YA New Creation
"...many of us, when Christ has enabled us to overcome one or two sins that were an obvious nuisance, are inclined to feel...that we are now good enough. He has done all we wanted Him to do, and we should be obliged if He would now leave us alone. As we say 'I never expected to be a saint, I only wanted to be a decent ordinary chap.'...But this is the fatal mistake. Of course we never wanted, and never asked, to be made into the sort of creatures He is going to make us into. But the questions is not what we intended ourselves to be, but what He intended us to be when He made us...We may be content to remain what we call 'ordinary people': but He is determined to carry out a quite different plan. To shrink back from that plan is not humility: it is laziness and cowardice. To submit to it is not conceit or megalomania; it is obedience."
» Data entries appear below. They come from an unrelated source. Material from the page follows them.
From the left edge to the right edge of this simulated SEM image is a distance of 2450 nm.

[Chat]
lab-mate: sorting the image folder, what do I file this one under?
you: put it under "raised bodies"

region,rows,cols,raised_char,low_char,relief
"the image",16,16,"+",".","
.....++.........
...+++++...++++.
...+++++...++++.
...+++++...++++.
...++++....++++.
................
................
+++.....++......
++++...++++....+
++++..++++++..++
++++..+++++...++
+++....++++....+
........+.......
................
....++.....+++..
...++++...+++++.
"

--C.S. Lewis, Mere Christianity
I realised we tell God that we want to be like Christ without ever realising how great the cost is. "Make me be more like Christ," we sing to Him, but once we get out into the world, we continue to cling on to our natural selves and refuse to obey Him. I've realised how I've sneaked my sinful self into my life time and time again. I do one 'good deed' for the day and next time when God comes knocking and asking me to help my parents wash the dishes I grumble and tell Him, "but I just helped Jon with homework! Can't I get a rest?" The fact is, we're not to be any more proud of ourselves for doing one good deed than a mathematician being proud of completing a sum correctly. We were made to be this way, just that, like mathematicians, we're prone to making mistakes. One correct sum doesn't give us the license to get the rest of the worksheet wrong. If anything, it spurs us on to improve.
The cost of dying to our natural, sinful, selfish selves and living for God is much more than doing your good deed for the day, or playing for worship, or doing QT. It's an actual offering of your entire life to God: every minute, every second, every task. It's committing all you have to Him and trusting Him--dying to your insecurities, your troubles, your worries, and taking up the assurance that He is in control.
Dying in general isn't a very easy thing to do. It's either a painful, long drawn-out process or, if you're lucky, a short spurt as a result of a lifetime of accumulation of fat. Usually it comes with grey hair and saggy skin. I don't think the process of dying to ourselves is going to be very different. It's definitely going to be very slow and I know for me it's going to be rather painful. I'm going to resist every step of the way, because it's just too uncomfortable, too demanding, too much for God to ask of me.
But why should I give God any less? He's the one who made me, who owns me in the first place. The seed has to die in order for the plant to live but I'm scared. I don't want to lose out, but the ironic thing is that in losing out and falling out of step with the world, I gain an eternal treasure, a world that is beyond our human eyes, a security that will remain secure. My natural self resists and refuses to die but I know it would be a much better thing for it do than stay with me and make me believe I'm as good as I can possibly be. I can't say I want it to die just yet, but I pray that God will give me grace as I learn to give up everything to Him.
It's sort of like going on pointe. You know it's going to hurt. You can feel the pus oozing out of that blister on the little toe already and the big toenail's pressing against the cardboard shank. The last time you went on pointe the toenail felt like it was going to split. You tell Ms Chew your foot's got a phobia of going on pointe but she ignores you and starts the CD player again. The music swells and ebbs and flows and you know now there's no turning back; ballet was made for pointe. The same way we were made for God.